Béisbol in New Britain: Local minor league team employed barrier-breaking ballplayers
Until recently, if a baseball player from Cuba wanted a shot at playing Major League Baseball, he had to defect from the island with the help of criminal organizations as part of a treacherous journey to the United States.
This was life under the communist government’s rule prior to 2018, when a deal was struck between Major League Baseball and the Cuban Baseball Federation that allows certain ballplayers to sign with MLB teams.
When Cuba was a protectorate under the U.S. government, people could move freely. In the spring of 1908, four Cuban ballplayers arrived in New Britain to play minor league baseball in the Connecticut State League before two of them launched into MLB history as pioneers.

Charles Humphrey, owner of New Britain’s ball club, heard about Armando Marsans, Luis Padron, Rafael Almeida and Alfredo Cabrera from sources in Havana and worked to sign the talented men after they completed the winter baseball season in Cuba.
New Britain’s Daily Herald buzzed with updates of their impending arrival and the impact they would have on the local team, which was renamed the Perfectos in a nod to the talented newcomers.

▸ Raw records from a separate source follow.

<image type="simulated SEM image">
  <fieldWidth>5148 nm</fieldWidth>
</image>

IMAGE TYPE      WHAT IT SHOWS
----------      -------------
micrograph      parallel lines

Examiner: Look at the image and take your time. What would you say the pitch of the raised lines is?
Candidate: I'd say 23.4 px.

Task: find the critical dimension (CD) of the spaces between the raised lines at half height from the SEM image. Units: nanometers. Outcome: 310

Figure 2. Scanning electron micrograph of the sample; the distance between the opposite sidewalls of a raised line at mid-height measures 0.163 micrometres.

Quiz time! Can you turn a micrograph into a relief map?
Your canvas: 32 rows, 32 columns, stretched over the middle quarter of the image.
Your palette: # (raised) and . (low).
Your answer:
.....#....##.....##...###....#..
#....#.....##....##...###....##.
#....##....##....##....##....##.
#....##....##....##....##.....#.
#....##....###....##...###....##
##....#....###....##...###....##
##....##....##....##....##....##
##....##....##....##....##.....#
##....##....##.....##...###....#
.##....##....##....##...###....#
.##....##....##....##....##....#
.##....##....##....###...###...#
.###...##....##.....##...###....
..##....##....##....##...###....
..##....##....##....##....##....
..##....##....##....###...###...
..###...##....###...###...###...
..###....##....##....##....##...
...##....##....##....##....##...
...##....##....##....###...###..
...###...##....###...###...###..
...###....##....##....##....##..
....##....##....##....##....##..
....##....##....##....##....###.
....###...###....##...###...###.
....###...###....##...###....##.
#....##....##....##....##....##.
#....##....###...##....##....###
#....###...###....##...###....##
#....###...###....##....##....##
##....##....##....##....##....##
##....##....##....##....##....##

“The difficulty has always been to get the Cubans to leave the island, but New Britain wants a good team and no effort will be spared by the management to have one,” the newspaper reported.
More difficult was navigating the Connecticut State League’s hateful color line that barred non-white players from competing, and the Perfectos risked losing their players before they ever took the field.
The local newspaper jumped to the players’ defense, noting they were “strictly white.”
“[Humphrey] has been very careful to inquire into this before signing them. They are really Spaniards in sense of blood descent.”
Whether they were is debatable. But light skin tones allowed the men to pass themselves off as European, and they posted impressive numbers during summers here and winters in Cuba.
Padron hit .314 in 1908, third in the league, led the team with seven home runs and won 18 games as a pitcher in his only full season with the Perfectos. He returned to Cuba and joined the island’s touring teams, making stops in Connecticut over the next 15 years.
Marsans, Almeida and Cabrera played together with New Britain across four seasons from 1908 to 1911, and Cabrera endeared himself to fans and the media. Marsans and Almeida routinely batted at or above .300 with power and speed on the basepaths. Cabrera was considered a top-notch shortstop with plenty of speed and a good bat, cracking 407 hits in 416 games for New Britain.
New Britain seemed to love their imported baseball stars, until 1911.
Almeida never showed up for spring training camp and Marsans disappeared without a word in May, leaving fans and reporters grasping for an explanation. Even Cabrera was out of the loop and reportedly hurt by his teammates and friends. Eventually, both players explained their absences by claiming they had sick relatives in Cuba.
But there was more to it.
Cincinnati Reds manager Clark Griffith offered a tryout that spring to Almeida, who spoke no English and used Marsans as an interpreter, according to the late Cuban baseball historian Peter C. Bjarkman, a Hartford native, who authored “Smoke: The Romance and Lore of Cuban Baseball.” And Marsans was more than a translator, as Griffith quickly learned. He immediately purchased both players’ contracts for $1,000 each and made plans to bring them to Cincinnati. The Daily Herald was sore about their abrupt departure and smeared them in stories.
Skin color came up again in Cincinnati. Reds president Garry Herrmann arrived at Cincinnati’s Union Station to greet Almeida and Marsans and initially mistook two porters for his new players. But Cincinnati newspapers soon ran with the Spaniard storyline, “after the needed assurances and documentation had arrived from Havana,” Bjarkman wrote.
And on July 4, 1911, Marsans and Almeida made history when they debuted for the Reds in Chicago to become the first Latin American players in the National League.

They followed in the footsteps of Latin American baseball pioneers Esteban Bellán, the first Latin American professional baseball player in the United States (1868-73 in two different leagues), and Luis Castro, who broke into the American League with the 1902 Philadelphia Athletics as the first Latin American player in Major League Baseball.
Marsans lasted eight years in Major League Baseball, Almeida three and Cabrera played one game for the 1913 St. Louis Cardinals.
By that time, the New Britain Perfectos were on the verge of collapse in the Connecticut State League. But they left behind their legacy as a team that helped launch the careers of talented Cuban ballplayers.
Short note: I unearthed this slice of history while researching Swat McCabe, who played a prominent role in the history of Muzzy Field in Bristol, Conn., and suited up for New Britain after his playing career with the Cincinnati Reds. He's shown in the two photos. I always enjoy rabbit-hole discoveries like this.